John Garibaldi, Superferry's chief executive officer, said yesterday that Superferry has consistently portrayed the June 2005 deadline as necessary for both federal and private equity financing. He described the agreements with the Maritime Administration, Austal USA and primary investors J.F. Lehman & Co. as interrelated.
"They were all dependent upon each other. No one stood on its own," Garibaldi said. "I think that's what we tried to express to people."
Garibaldi declined to comment on other findings in the audit because he had not yet seen a copy.
The auditor's descriptions of the chain of events that led the state to exempt the project from environmental review in February 2005 are similar to reports in The Advertiser in September and January.
The auditor and the newspaper received many of the same documents, which were screened by the Lingle administration for attorney-client privilege and executive privilege before being released. The administration is preparing a privilege log for the auditor and the newspaper to describe the documents that have been withheld. The Advertiser requested the documents under the state's open-records law.
Most significantly, the auditor — like The Advertiser — emphasized a late December 2004 meeting at the governor's office that included the governor's then-chief of staff Bob Awana, department officials, and Superferry executives.
Staff in the department's harbors division had wanted to require a statewide environmental assessment of the project and to get Superferry to install a stern ramp on the vessel to give it more flexibility at Kahului Harbor on Maui. But Superferry executives, according an account by a department staffer, told the state that anything but an exemption was a deal-breaker and that they would not install any ramps.
"Decisions made: We need to pursue EXEMPTION; and HSF will not provide any ramps on vessel," one department staffer told colleagues afterward in an e-mail.
The auditor concluded that department e-mails showed a decision was made at this meeting, although who made the decision is not revealed.
"Current and former department officials and employees who worked on the ferry project were either unable to recall who made the decision at that meeting or chose to invoke executive privilege when asked who directed the team," the auditor found.
The department, in its written response to the audit, rejected any inference that a decision was made at the governor's office directing the department to pursue an exemption. The auditor countered that the department's e-mails about the meeting "are self-explanatory."
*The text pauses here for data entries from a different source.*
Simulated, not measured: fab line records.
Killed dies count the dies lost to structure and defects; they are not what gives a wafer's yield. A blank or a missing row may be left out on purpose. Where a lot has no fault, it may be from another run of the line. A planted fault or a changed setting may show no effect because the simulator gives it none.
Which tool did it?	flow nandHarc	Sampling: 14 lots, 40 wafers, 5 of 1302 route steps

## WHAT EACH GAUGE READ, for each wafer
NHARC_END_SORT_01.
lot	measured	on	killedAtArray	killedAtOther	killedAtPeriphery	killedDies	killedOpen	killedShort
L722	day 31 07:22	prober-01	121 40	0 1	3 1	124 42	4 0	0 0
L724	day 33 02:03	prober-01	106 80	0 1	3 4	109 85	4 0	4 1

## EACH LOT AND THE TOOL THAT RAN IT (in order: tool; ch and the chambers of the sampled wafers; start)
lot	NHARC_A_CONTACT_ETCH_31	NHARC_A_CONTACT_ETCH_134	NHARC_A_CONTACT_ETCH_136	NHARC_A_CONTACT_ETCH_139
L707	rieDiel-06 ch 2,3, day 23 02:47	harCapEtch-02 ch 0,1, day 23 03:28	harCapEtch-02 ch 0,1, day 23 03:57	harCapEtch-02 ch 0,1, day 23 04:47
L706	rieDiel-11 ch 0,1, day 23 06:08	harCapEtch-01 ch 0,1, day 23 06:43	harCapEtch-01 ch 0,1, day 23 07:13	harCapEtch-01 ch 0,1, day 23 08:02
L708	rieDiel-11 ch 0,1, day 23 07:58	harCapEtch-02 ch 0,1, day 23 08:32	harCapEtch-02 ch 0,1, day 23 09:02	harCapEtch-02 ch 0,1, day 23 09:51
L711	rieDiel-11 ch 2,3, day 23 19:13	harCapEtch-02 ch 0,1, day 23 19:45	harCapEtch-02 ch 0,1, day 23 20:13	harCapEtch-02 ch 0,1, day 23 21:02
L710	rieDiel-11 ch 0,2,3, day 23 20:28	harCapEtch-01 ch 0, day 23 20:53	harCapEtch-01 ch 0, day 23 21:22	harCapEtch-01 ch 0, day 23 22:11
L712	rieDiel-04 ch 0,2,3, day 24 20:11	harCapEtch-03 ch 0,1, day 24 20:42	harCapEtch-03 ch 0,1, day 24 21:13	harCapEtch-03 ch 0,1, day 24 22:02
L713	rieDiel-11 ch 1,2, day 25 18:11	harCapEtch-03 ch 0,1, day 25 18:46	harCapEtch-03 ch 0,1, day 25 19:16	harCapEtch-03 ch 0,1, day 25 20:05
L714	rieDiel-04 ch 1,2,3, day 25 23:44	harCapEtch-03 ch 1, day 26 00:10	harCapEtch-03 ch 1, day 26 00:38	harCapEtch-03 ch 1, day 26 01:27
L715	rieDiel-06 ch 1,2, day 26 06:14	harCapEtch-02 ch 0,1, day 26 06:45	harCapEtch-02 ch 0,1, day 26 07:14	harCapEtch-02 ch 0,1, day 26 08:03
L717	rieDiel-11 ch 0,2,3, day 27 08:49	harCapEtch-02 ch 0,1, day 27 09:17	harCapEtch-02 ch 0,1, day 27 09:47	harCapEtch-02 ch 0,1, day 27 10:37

"Ultimately, a decision involving the governor's office was made that directed the 'ferry project team' to pursue scenarios that would exempt the ferry harbor work from environmental review," the auditor found.
Awana, who resigned last year, told The Advertiser in January that he had no role in the decision. Barry Fukunaga, who was then the department's deputy director of harbors and is now Gov. Linda Lingle's chief of staff, has said he made the decision in consultation with his construction and engineering staff and then-department director Rod Haraga. The department also consulted with the state Office of Environmental Quality Control and county planning agencies.
Fukunaga told The Advertiser in writing last year that he did not discuss his deliberations or his eventual decision with Lingle, Awana or state Attorney General Mark Bennett.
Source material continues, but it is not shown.